Hoffman cited a 2003 study that weighed the relative risks of driving vs. flying, leading researchers to conclude, “Unless space for young children in restraint seats can be provided at low cost to families, with little or no diversion to automobile travel, a policy requiring restraint seat use could cause a net increase in deaths.”
The likelihood that the government would implement this new regulation while also providing a subsidy (read: taxpayer-funded handout) to parents buying tickets for children under two is low. And even if it could, should it?
My husband and I have taken a total of eight round-trip flights with our now 13-month-old. While mommy travel bloggers will suggest the parenting hack that airlines will sometimes allow you to bring your car seat on the plane for free if there is available seating, we have not once availed ourselves of this resource. We know from experience that once our baby is in a car seat, and it’s not in a moving car, he will kick and scream and glower his way to freedom.
If you think flying with small children on the plane is annoying now, just wait till you board a plane full of needy infants and toddlers who have to stare their parents in the face but miss out on their touch. This is a recipe for nonstop crying: an emotionally distressing experience for babies, parents, and fellow passengers alike.

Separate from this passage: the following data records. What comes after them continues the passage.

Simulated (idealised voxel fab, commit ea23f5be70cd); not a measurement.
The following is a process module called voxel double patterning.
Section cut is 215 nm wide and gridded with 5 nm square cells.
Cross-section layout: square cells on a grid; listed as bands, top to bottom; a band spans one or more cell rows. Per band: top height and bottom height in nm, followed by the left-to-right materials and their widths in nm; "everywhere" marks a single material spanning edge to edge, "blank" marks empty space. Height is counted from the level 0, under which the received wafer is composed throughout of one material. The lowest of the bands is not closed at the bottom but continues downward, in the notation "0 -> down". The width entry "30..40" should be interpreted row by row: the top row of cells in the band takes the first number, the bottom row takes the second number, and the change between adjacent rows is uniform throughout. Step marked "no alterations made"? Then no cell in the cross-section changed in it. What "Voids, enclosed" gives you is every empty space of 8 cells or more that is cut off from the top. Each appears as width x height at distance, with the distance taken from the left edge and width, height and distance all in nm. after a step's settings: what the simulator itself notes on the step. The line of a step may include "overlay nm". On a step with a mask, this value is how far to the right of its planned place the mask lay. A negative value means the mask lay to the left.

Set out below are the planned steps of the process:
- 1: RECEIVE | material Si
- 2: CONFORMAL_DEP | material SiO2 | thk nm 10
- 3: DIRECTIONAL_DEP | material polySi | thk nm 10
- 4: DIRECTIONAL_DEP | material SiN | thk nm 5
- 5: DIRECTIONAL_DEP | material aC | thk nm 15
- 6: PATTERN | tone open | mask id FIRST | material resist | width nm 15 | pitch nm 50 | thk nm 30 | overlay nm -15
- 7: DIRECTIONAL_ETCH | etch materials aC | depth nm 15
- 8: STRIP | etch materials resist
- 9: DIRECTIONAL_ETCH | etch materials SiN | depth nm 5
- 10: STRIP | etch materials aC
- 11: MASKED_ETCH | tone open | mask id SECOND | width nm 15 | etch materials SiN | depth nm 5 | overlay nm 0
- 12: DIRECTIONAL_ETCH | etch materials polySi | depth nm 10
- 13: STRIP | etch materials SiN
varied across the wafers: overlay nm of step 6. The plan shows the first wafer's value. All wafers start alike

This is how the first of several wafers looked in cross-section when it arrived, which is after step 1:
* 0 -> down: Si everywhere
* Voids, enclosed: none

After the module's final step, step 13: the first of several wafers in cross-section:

Plenty of parents may find they or their children prefer that a lap child be restrained in a car seat or other device during the flight. And if that’s what works for them, that’s great. But there’s no mandate for the government suddenly to force parents to pay extra for a safety precaution that is likely unnecessary, especially while flying is still tremendously safer than traveling in a car.
The safest and best option is to let parents make that decision for themselves. As in so many other areas, government safetyism isn’t about safety, but rather the appearance of it, and it only serves to make our lives worse.